I ended my last article with the question: Can we as Christians create without reasserting the artistically kitsch? What, should the purpose of art be for Christians? To reflect something of value? – To reflect virtues rather than the virtuous according to what is in vogue.
Does this mean that Christian artists are confined to works on the things directly about God? And does that mean that Christian artists should create only devotional pieces as was the case in the Middle Ages, as worship to God? I don’t believe so. We are called to be in the world, to be part of culture, but also to be a Christian witness to it. We are a witness in our worship, which is, a lifestyle of adoration to God.
I personally think a lot of religious art is kitsch – artistically kitsch. For it tells the same stories, with the same models of composition, the same expressions on the characters featured, and wearing the same costumes. It hardly makes contemporary Christians interested in our heritage of western religious art does it? A modern church, for example, isn’t often adorned with religious images (maybe that’s just the impact of the Reformation). Despite my faith and the ideals it depicts defining my life, religious art has always been a subject of indifference for me.

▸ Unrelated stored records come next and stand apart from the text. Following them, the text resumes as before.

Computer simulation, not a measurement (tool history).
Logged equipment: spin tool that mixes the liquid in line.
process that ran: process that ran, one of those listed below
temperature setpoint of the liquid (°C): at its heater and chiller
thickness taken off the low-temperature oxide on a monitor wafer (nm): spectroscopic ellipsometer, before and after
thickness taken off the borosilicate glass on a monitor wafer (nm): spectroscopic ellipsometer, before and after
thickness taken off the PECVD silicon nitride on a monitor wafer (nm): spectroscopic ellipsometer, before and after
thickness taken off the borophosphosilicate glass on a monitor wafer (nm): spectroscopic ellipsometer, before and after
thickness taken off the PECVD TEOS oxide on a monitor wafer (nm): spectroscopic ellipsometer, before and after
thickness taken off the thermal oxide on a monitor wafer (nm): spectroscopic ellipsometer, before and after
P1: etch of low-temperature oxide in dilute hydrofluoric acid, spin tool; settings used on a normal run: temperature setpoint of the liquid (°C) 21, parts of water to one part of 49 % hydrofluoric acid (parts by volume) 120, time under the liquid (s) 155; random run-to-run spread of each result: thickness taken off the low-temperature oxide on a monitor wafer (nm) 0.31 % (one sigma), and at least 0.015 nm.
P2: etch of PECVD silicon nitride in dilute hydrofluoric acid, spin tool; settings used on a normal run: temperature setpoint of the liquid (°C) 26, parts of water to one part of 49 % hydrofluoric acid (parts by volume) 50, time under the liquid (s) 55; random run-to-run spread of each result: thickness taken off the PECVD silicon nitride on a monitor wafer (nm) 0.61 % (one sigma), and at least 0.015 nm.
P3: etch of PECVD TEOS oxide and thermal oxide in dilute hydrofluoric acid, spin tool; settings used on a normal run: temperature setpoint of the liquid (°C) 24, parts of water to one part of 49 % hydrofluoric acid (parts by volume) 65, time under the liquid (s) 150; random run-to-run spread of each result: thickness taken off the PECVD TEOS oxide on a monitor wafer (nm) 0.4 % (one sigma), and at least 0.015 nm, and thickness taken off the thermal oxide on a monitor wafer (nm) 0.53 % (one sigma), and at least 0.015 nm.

Here’s the point: If personal relationship with God is what our faith really is, then surely art created in response to that ought to be as varied as the image of the artist him/herself according to God’s diversity of creation. In this way, art created by Christians, or on the theme of being Christian, has no need to be conceptually kitsch at all.
Here’s a few good examples – the transcending, omnipresent light inside the glistening Saint Chapelle, Paris, is a glorious temple to God’s creation, and Jesus’ character – the light of the world.
Friedrich’s ‘A Winter Landscape’ (below) speaks less of the awe and more of the intimacy. A faithful boy has ditched his crutches, and sits before a wooden cross that has been erected in front of three fur trees. His worship to God is in the everyday: in the bitter cold and in the pains of his physical body, he chooses to bow before God in nature. By implication this is worship of God’s creation – the allusion of the fur trees’ structure to the Gothic cathedral just seen through the mist, reminds us of God being as much in the landscape as he is dwelling in the church.
So, we are reminded that we are to be in the world (but not of it). So if our spirituality can influence our physicality, a social and human construct such as culture, can be infiltrated by unkitsch, eye-catching design that speaks of the eternal – the spiritual. What could be a better song of praise to God, but using creation to worship the creator God?